Bret Thorn, food editor at Nation's Restaurant News, explains that "as a general rule, comfort food is used to describe the cuisine that takes you to a safe emotional place, usually your childhood." He reminded me of the scene in "Ratatouille" when the critic took a bite of Rataouille's food and was immediately transported back to his childhood.
But, of course, some of our cravings for comfort food come this time of year, when it's chilly and perhaps we need an emotional or culinary blankie. But, even that has an explanation, Peters pointed out. Comfort food "didn't really take off until the 1970s. And it didn't become connected specifically with warm, wintery foods until the 1980s when the soup industry decided to market soup as comfort food."
Food has always been a source of comfort, both historically and from birth. But now in the U.S. comfort food's become culinary slang for dishes like macaroni and cheese, chicken soup, and rice pudding. We eat it in Mom's or Nana's kitchen or in a diner. In different cultures, you'll obviously find different common comfort foods. Congee in China, perhaps. Goulash in Hungary. Bangers and mash in England. Ramen in Japan. Menudo in Mexico. The list could go on and on. And while typically what it's all had in common is that it's inexpensive, uncomplicated, and easy to prepare, we're now seeing upscale chefs adopting the basic concepts of comfort food but using the more refined techniques and ingredients of haute cuisine to create an elevated version of comfort food.
A local chef who has built a restaurant around the concept (and will be launching a second this year in Encinitas) is Matt Gordon of Urban Solace in North Park. He doesn't make macaroni and cheese. He makes duckaroni. Pot roast? Nope. Now, it's beef cheeks. And if dessert is your culinary blankie, try his red velvet cake.
Matt and I will be on KPBS radio's These Days Tuesday, Feb. 2 from 10 to 11 a.m. to talk about comfort food with host Maureen Cavanaugh. We'll talk about our favorite comfort foods and how to make them, traditional winter comfort foods, economical tips for making these dishes, local restaurants that offer delicious comfort foods, and we'll finish with dessert.

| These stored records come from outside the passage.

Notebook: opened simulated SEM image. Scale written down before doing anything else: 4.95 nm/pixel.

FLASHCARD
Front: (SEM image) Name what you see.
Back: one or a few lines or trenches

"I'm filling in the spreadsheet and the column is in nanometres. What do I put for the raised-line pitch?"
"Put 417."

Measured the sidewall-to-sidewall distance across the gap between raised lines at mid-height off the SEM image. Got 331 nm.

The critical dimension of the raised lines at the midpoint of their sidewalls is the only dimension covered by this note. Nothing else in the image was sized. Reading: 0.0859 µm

Now, just because I've bought into the soup industry's marketing doesn't mean it isn't valid. This time of year I love making big pots of soups and stews that I can freeze in individual servings so that when the overwhelming craving hits, I have it at the ready. One of my favorites is something my friend Laura Levy of laurasbestrecipes.com introduced me to: Green Chile Stew. She's since altered it to include a variety of different vegetables. I still prefer the original because the flavors are purer and the texture is richer. That's the recipe below. Next summer when Hatch chiles from New Mexico are available, be sure to pick up as many as you can afford. You can usually find them at Bristol Farms or at the Hillcrest Farmers Market or Little Italy Mercato sold by Richies Roasted Products. Roast them, peel the skin, and either use them or freeze them for winter so you can make this stew.
Laura Levy's Green Chile Stew
3 cups chopped roasted New Mexico or Hatch chiles - skins and seeds removed
2.5 - 3 lbs cubed pork shoulder
3 Tbsp - Masa Flour
2 Tbsp - Oil
1 large yellow onion - chopped
2 Tbsp - butter
32 oz - Chicken stock
2-3 Yukon Gold potatoes - 1/4 inch cubes
8+ cloves of garlic - chopped
2 Tbsp - Fresh chopped Oregano
1 Tbsp - Fresh chopped Thyme
2 Additional Tbsp - Masa (if needed to thicken)
• Dredge pork cubes in Masa Flour in plastic bag until all pieces are coated.
• Brown in oil in large Dutch oven or pot - set aside
• Add butter to same pan, lightly cook onion until slightly colored (not browned) - then add garlic cook 1-2 minutes until aromatic.
• Add small amount of chicken stock to browned bottom of pot/dutch oven - as stock heats up, scrape browned bits off of the pan to create a roux. After all bits are scraped, add remaining stock to pan
• Add remaining ingredients to same pan (except added Masa). Bring to slow boil, then cover, reduce to simmer and cook until pork is tender - an hour is usually good - too long and the meat will toughen. Make sure it isn't boiling too much as it will cook too fast. Sometimes I turn the stove off after about 40 minutes to make sure it cooks slowly.
• Add salt/pepper to taste
• After 45 minutes, check consistency - if it needs to be thicker slowly add a small amount of Masa at a time and stir until thick - shouldn't be more than 2 Tbsp. The chiles will breakdown into the roux while cooking. Taste for heat - if you like it spicy, add a couple of diced serrano chiles. Garnish with sour cream and cilantro. Serve with corn bread or homemade tortillas... and several Tecate's or margaritas!!